The University Library’s Hisako Nakazawa has joined the OKAERI PROJECT, an international effort initiated by the Tokyo Bookbinding Club.
The project asks bookbinders to create hand-bound photo albums for families to help them recover their family photographs ruined in the 2011 Tohoku earthquake and tsunami.
With the support of several film corporations and numerous volunteers, damaged family photos are being cleaned and restored and then placed into artistically-bound albums.
Nakazawa is a paper and book artist who works in McHenry Library's Special Collections as its paper and book conservator.
She has designed a photo album that features on its covers postal stamps used where the tsunami damage was most severe.
“For the front and back cover’s design, there are several postal stamps from the six prefectures struck by the quake and Tsunami,” said Nakazawa.
“Those postal stamps feature local festivals and landscapes where people lived before.”
“When this photo album finally reaches a person or family, they will find their tie to the land, history and life,” she added.
For the people of this region who have lost nearly everything they owned, the emotional value of rescued family photos is enormous.
To date, nearly 200 book artists and binders have participated in the project from 14 countries --including Belgium, France, Japan, Canada, the UK, Italy, Greece, Argentina, Spain, Netherlands, Sweden, and Germany.
The OKAERI PROJECT photo albums will be displayed in an exhibition to be held at the Iwate Museum of Art and the Ofunato Civic Cultural Hall in Japan on March 3-25.
The UCSC Library is co-sponsoring Nakazawa’s participation in this project.
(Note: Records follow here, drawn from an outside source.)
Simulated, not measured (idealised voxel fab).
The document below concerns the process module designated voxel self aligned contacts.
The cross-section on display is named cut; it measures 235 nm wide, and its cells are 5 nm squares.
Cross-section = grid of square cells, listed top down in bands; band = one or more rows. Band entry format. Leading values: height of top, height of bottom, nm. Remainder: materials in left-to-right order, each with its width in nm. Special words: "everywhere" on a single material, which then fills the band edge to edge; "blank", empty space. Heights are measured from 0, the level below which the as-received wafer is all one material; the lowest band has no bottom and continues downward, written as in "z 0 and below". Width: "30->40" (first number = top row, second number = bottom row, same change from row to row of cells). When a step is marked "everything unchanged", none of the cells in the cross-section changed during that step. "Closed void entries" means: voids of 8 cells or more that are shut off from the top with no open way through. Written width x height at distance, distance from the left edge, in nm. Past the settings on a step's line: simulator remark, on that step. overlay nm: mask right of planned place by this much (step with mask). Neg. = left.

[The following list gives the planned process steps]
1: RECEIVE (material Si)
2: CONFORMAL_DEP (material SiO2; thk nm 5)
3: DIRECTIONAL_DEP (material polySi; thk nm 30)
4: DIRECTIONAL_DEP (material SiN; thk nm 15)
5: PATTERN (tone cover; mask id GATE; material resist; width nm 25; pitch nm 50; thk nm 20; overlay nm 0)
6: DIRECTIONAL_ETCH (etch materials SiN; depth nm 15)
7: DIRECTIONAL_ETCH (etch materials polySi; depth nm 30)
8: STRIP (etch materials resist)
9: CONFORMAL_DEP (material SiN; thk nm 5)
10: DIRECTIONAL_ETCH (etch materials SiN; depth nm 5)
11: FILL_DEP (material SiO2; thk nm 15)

Born in Kumamoto, Japan, Nakazawa attended college in Tokyo, where she fell in love with sculpture. She moved to the U.S. to study at the Maryland Institute, College of Art in Baltimore.
She also studied bookbinding before moving to New York to work at the New York Botanical Garden as a specialist in conservation.
Nakazawa previously worked in the Preservation Unit of the University Library, before moving to Special Collections and Archives last summer.